Student projects

Dictionary learning for sparse image representations

Sparse representations over redundant dictionaries is an emerging field that has obtained very promising results in many image processing and analysis tasks. The main idea relies on representing a given signal as a sparse linear combination of a few basis functions (called atoms) extracted from a redundant dictionary. The dictionary can be either prespecified or it can be learnt by a set of training signals. In this project we are interested in learning the basis functions of the dictionary. In particular, the goal of the project is to study the basics of dictionary learning and implement the K-SVD algorithm [1] and the Method of Optimal Directions (MOD) [2]. Optionally, the student may propose various ways of reducing the computational complexity of dictionary learning.

The basis functions that have been learnt in the first part will be further used for various image classification tasks, such as face recognition and handwritten digit image recognition.

Contact: Effrosyni Kokiopoulou (e-mail: effrosyni.kokiopoulou@sam.math.ethz.ch)

Prerequisites: Linear algebra, MATLAB programming, basic image processing.

References:
[1] M. Aharon, M. Elad, and A. Bruckstein, "The K-SVD: An algorithm for designing of overcomplete dictionaries for sparse representation", IEEE Transactions on Signal Processing, vol. 54, no. 11, pp. 4311-4322, 2006.
[2] K. Engan, S.O. Aase and J. Hakon Husoy, "Method of optimal directions for frame design", IEEE International Conference on Acoustics, Speech, and Signal Processing (ICASSP), 1999.

Subspace modeling of image manifolds

Recent years have experienced a dramatic growth of rich visual information sets. When images are lexicographically represented, they give rise to high dimensional vectors due to the large number of pixels. Moreover, when an object or a pattern undergoes motion or a geometric transformation, it spans a manifold in a high dimensional space. A typical example of such manifold is a video sequence of a moving object. In many applications one needs to define an appropriate metric that allows to compare two different manifolds. The goal of this project is to develop a subspace-based model of a manifold and subsequently use it to define a distance metric between manifolds. The subspace metric will be subsequently evaluated in the context of video-based face recognition.

Contact: Effrosyni Kokiopoulou (e-mail: effrosyni.kokiopoulou@sam.math.ethz.ch)

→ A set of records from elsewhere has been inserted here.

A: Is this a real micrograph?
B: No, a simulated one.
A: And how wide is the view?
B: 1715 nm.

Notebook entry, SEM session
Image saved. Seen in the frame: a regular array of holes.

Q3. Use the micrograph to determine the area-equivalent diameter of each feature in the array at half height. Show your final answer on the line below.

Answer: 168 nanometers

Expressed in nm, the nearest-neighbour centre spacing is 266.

Prerequisites: Linear algebra, MATLAB programming, basic image processing.

References:
[1]. O. Yamaguchi, K. Fukui, and K. Maeda. "Face recognition using temporal image sequence". IEEE Int. Conf. on Automatic Face and Gesture Recognition, pages 318-323, 1998.
[2]. K. Fukui and O. Yamaguchi, "Face recognition using multi-viewpoint patterns for robot vision". Int. Symp. on Robotics Research, 15:192-201, 2005.
[3]. R. Wang, S. Shan, X. Chen and W. Gao, "Manifold-Manifold Distance with Application to Face Recognition based on Image Set", IEEE Int. Conf. on Computer Vision and Pattern Recognition (CVPR), 2008.